Representation Tradeoffs for Hyperbolic Embeddings

11 Dec 2018

Introduction

The paper describes a combinatorial approach to embed trees into hyperbolic spaces without performing optimization.
The resulting mechanism is analyzed to obtain dimensionality-precision tradeoffs.
To embed any metric spaces in the hyperbolic spaces, a hyperbolic generalization of the multidimensional scaling (h-MDS) is proposed.
Link to the paper

Hyperbolic Spaces
- Have the “tree” like property ie the shortest path between a pair of points is almost the same as the path through the origin.
- Generally, Poincare ball model is used given its advantages like conformity to the Euclidean spaces.
Fidelity Measures
- Mean Average Precision - MAP
  - A local metric that ranks between distances of the immediate neighbors.
- Distortion
  - A global metric that depends on the underlying distances and not just the local relationship between distances.

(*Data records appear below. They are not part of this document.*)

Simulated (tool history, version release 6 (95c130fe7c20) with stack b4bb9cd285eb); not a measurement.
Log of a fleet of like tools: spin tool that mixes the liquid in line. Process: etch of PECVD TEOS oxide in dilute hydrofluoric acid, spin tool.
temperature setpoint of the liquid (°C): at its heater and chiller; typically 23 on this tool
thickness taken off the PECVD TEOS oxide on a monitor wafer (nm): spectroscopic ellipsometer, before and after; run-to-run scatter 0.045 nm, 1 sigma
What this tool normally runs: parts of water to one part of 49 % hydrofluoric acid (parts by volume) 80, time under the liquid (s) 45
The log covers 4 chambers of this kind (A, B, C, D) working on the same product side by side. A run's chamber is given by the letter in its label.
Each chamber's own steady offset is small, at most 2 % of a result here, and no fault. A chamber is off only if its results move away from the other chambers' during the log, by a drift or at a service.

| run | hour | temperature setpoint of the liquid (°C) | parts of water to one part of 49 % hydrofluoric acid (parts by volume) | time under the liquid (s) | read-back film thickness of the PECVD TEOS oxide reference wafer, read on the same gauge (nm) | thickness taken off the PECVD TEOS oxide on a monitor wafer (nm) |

Consider two points a and b (from the tree) where b is the parent of a.
Assume that a is embedded as f(a) and b is embedded as f(b) and the children of a needs to be embedded.
Reflect f(a) and f(b) across a geodesic such that f(a) is mapped to 0 (origin) while f(b) is mapped to some new point z.
Children of a are placed at points y_i which are equally placed around a circle of radius (e^r - 1) / (e^r + 1) and maximally seperated from z, where r is the scaling factor.
Then all the points are reflected back across the geodesic so that all children are at a distance r from f(a).
To embed the tree itself, place the root node at the origin, place its children around it in a circle, then place their children and so on.
In this construct, precision scales logarithmically with the degree of the tree but linearly with the maximum path length.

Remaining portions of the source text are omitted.